In a Kentucky cornfield, an unnamed man recently discovered a treasure trove of more than 700 gold coins, estimated to be worth more than $1 million.
The New York Times reports that the finding ‘appears to validate the long-held idea by treasure seekers that Southerners buried riches before and during the Civil War to protect it from invading forces.
The discovery, now known as the Great Kentucky Hoard, contains $1, $10, and $20 gold pieces produced before and during the Civil War.
Legend of the gold
The coins may have been buried before a General John Hunt Morgan-led Confederate attack in the summer of 1863, according to Ryan McNutt, a conflict archaeologist at Georgia Southern University, who spoke with Live Science.
In that period, Kentucky was deemed a neutral state. Some speculate that people may have buried their valuables in the ground for safekeeping because people were reportedly afraid of the Confederacy stealing their money.
The Civil War is said to have hidden wealth, which treasure hunters have searched for since the 19th century. According to historical accounts published by The New York Times, gold was discovered in Georgia in 1884 and Alabama & Tennessee in 1926.
In 2018, a US treasure hunter charged the FBI with concealing the potential find of gold from the American Civil War in Pennsylvania.
Based on local mythology, the claim is that a shipment of Union gold vanished in 1863 while en route to the Philadelphia branch of the US Mint.
The FBI, however, said that the 2018 search turned up nothing.
Treasure hunter’s dream
Surprisingly, practically every penny is in mint condition after allegedly being buried for 160 years. One gold dollar in the collection was worth about $1,000.

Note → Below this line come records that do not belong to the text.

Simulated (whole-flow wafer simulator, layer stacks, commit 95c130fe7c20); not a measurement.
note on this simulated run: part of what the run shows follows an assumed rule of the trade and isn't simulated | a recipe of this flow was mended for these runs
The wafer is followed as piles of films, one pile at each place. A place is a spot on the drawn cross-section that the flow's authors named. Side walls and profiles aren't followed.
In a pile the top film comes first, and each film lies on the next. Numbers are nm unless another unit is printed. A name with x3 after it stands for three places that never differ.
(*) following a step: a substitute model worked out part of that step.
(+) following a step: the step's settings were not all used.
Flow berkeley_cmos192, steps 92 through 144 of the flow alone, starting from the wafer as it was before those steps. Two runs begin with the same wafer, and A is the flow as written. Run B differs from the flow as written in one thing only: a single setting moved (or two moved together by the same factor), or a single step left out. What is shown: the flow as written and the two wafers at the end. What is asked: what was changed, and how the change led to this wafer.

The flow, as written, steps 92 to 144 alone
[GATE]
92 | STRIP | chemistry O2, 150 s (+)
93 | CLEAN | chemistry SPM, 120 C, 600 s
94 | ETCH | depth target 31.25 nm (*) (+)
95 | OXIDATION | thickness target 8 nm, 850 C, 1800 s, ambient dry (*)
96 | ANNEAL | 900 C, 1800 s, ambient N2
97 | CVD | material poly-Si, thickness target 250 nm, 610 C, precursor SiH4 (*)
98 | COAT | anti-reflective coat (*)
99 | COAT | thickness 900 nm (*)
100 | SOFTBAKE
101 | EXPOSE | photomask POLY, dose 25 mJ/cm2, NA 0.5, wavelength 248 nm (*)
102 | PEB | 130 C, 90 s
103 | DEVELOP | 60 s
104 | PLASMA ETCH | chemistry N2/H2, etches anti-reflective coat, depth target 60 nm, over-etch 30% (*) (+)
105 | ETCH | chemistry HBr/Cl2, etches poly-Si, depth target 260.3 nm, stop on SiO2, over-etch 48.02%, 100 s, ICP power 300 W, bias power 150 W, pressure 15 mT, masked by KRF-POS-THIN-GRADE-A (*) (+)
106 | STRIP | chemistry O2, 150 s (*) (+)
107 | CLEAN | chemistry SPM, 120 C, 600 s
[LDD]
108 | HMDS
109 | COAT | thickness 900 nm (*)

A gold Liberty double-eagles coin from 1863 that is part of the collection might fetch anything from a few thousand dollars to over $380,000 at auction, depending on its quality and the year it was produced.
In a video uploaded to YouTube by GovMint, the coin dealer in charge of selling the coins, a guy could be heard indicating how many coins he had dug out and describing it as “the most insane thing ever.”
One reviewer stated that the man “lives the dream of every treasure hunter.”